Sri Lanka’s average electricity production per day, both through hydro and thermal power generation is 2050 MW. However, consumption rises to 2150 MW during hot days. Power requirements in the coming years are expected to be much higher and Minister Wanniarachchi has warned of a shortage by 2016. Even by today’s requirements, the joint venture project’s capacity meets a quarter of Sri Lanka’s power requirements.
Inherent national weakness
This week’s developments show that costs notwithstanding, the conduct of CHOGM in Colombo in November is high priority in the Government’s agenda. At least for two years, the prestige of being the Chair-in-office of the Commonwealth falls on Sri Lanka. For that, the Government has so successfully embarked on normalising relations with India. Provincial Council elections will be held in the first week of September and India’s help is being obtained to augment Sri Lanka’s national grid with electricity through a joint venture project in the strategic city of Trincomalee.
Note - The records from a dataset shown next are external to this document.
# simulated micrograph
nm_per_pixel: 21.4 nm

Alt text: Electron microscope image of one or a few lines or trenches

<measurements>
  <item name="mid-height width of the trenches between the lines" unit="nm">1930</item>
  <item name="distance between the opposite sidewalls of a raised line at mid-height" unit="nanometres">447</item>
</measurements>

Whatever the merits or demerits of those measures, it clearly highlights an inherent national weakness. The absence of a quick and pragmatic response to issues raised by the international community, particularly before the UN Human Rights Council, was clearly a contributory factor. Now, in the wake of a CHOGM, an all-out effort is being made to adopt just the opposite position in the hope that cries against Sri Lanka would be over. The confusion is better underscored by what a UPFA politician told a western diplomat. “How do you see things playing out in the next one year,” the diplomat asked. The politico shot back; “If you tell me what is going to happen in one month, I will answer your question.” That explains the uncertainty.